Trump doubles down on NATO criticism

Printed from: https://newbostonpost.com/2016/03/30/trump-doubles-down-on-nato-criticism/

(CNSNews.com) – Reiterating his recent criticisms of NATO, Republican presidential frontrunner Donald Trump said Tuesday the transatlantic alliance was “obsolete,” does not deal with terrorism, gets too much U.S. funding, and should be “rejiggered.”

“Let me tell you, NATO is obsolete,” Trump said during the CNN Republican presidential town hall in Milwaukee, Wisc.

NATO “doesn’t cover terrorism, okay?” he said. “It covers the Soviet Union which is no longer in existence.”
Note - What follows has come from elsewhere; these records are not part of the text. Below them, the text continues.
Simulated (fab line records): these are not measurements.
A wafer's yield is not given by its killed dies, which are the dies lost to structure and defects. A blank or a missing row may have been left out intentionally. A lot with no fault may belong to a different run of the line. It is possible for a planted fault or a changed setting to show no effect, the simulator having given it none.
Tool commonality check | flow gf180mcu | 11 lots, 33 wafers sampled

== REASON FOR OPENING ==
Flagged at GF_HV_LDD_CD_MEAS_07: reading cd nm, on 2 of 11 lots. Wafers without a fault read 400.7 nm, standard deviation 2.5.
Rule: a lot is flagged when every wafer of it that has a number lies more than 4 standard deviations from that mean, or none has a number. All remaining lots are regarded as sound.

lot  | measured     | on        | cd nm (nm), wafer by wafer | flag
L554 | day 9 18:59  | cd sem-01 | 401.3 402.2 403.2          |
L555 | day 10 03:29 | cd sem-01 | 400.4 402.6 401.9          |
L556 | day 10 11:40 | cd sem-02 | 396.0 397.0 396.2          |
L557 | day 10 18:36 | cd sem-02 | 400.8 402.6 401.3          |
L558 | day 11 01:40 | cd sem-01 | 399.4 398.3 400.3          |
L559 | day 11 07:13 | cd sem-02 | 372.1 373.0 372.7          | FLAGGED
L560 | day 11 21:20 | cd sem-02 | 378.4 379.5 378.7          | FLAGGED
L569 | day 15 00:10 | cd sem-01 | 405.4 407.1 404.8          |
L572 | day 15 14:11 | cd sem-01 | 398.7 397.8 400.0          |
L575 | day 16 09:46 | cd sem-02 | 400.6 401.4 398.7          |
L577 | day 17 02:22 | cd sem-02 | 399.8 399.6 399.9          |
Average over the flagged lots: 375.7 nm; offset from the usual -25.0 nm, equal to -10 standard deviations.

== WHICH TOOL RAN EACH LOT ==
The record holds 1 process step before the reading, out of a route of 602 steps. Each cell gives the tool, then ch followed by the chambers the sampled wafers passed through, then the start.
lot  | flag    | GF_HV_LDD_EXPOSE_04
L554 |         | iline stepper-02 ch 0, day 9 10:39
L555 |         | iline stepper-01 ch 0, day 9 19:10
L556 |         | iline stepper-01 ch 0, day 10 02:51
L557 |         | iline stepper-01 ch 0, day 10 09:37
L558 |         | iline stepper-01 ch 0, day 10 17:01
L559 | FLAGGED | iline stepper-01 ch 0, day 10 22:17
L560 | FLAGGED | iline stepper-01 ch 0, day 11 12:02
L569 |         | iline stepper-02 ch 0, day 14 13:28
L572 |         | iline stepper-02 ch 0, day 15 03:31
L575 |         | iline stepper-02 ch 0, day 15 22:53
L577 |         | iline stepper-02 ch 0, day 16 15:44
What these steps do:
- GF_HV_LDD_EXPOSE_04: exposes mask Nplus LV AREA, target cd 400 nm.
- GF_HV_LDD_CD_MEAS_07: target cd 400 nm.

“And NATO has to either be rejiggered, rechanged  – changed for the better.”

Trump said terrorism was “our single biggest threat right now.”

In order to revamp NATO, he said, “you’re going obviously to have to add different nations in, because you have nations that aren’t in NATO that are very much into the world of terror – both in terms of causing it and receiving it.”

Trump was also critical of the amount of U.S. funding going to NATO.

“The other thing that’s bad about NATO, we’re paying too much,” he said. “We’re spending a tremendous – billions and billions of dollars on NATO.”

“You have countries in NATO that are getting a free ride and it’s unfair. It’s very unfair,” Trump continued. “The United States cannot afford to be the policeman of the world anymore, folks. We have to rebuild our own country. We have to stop with this stuff.”

Terrorism, WMD ‘likely to be the principal threats’

NATO was established in 1949 to deter Soviet expansionism and encourage European integration after World War II. The fall of the Soviet Union saw the alliance expand eastward – angering Moscow – as newly-liberated eastern and central European nations joined.

In the new century terrorism has become a bigger focus for NATO. Article five of the North Atlantic Treaty, under which an attack on any member is considered an attack on all, was invoked for the first time in the alliance’s history in response not to Russian aggression, but to the 9/11 terror attacks on the U.S.

Since then, NATO’s operations and programs have included the counter-terror mission in Afghanistan, patrols to deter maritime terrorist activity in the Mediterranean Sea (Operation Active Endeavor), and its Defense Against Terrorism program of work, which aims to prevent non-conventional attacks including suicide bombings and attacks on critical infrastructure.

At a summit in 2006, NATO leaders declared that “terrorism, increasingly global in scope and lethal in results, and the spread of weapons of mass destruction are likely to be the principal threats to the Alliance over the next 10 to 15 years.”

NATO’s 28 member-states provide common funding for the alliance’s civil budget (which covers headquarters’ running costs); military budget (the integrated command structure); and its Security Investment Program (military capabilities). The cost-sharing formula is based on members’ gross national income.

The U.S. contributes 22 percent of the total, according to Taxpayers for Common Sense. The next biggest contributors are Germany (14.6 percent), France (10.6 percent), Britain (9.8 percent) and Italy (8.4 percent). Thirteen members pay less than one percent each.

Member-states also provide national contributions for particular military operations.

In 2006, NATO member-states agreed to commit a minimum of two percent of Gross Domestic Product to defense spending – a guideline which, according to NATO, serves principally “as an indicator of a country’s political will to contribute to the Alliance’s common defense efforts.”

In 2015, only five of the 28 met that threshold – the United States, Britain, Poland, Greece and Estonia.